BY ERIC LINDBERG
DAILY SOUND STAFF WRITER
Bringing common sense back to Santa Barbara City Hall.
That’s a pretty succinct way to sum up the platform of Frank Hotchkiss, who hopes to unseat one of three incumbents in this November’s City Council election. Sitting in the study of his Riviera home, Hotchkiss kept coming back to that idea as he discussed the changes he plans to make if given the nod by Santa Barbara voters this fall.
“The best qualification I have is clear, common sense,” Hotchkiss said. “Wisdom, political or otherwise, is perceiving things as they are and then acting accordingly.”

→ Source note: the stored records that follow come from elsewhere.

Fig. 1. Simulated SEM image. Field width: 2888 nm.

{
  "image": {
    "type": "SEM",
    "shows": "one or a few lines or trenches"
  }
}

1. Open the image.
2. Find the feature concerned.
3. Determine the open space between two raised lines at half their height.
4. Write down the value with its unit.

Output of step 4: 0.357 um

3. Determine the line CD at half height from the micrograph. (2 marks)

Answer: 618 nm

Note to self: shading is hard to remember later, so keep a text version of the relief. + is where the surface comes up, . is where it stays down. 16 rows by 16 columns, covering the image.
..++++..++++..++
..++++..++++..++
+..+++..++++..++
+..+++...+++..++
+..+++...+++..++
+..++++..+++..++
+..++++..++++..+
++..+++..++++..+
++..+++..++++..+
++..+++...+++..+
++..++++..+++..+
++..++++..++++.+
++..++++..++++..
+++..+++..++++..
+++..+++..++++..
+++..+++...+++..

Calling city leaders “out of touch” with the public, Hotchkiss further criticized the City Council for focusing on projects that are “in vogue, but don’t solve the problem they purport to.” He cited the lightblueline and pending legislation against the use of plastic bags in Santa Barbara as examples.
“I think the City Council has made so many mistakes, and the straw that broke the camel’s back was this lightblueline project,” Hotchkiss said. “...We can’t even predict the weather in three days and you are telling me this is accurate?”
Although the controversial art project has been withdrawn by its creator, Hotchkiss said he still finds fault among Councilmembers who supported the project and recently voiced their disappointment that it has been shelved.
While Hotchkiss has been publicly outspoken against the lightblueline project — even going so far as to announce his candidacy at the Cabrillo Arts Center because it is within the flood area designated by the line — he said he is not a one-trick pony.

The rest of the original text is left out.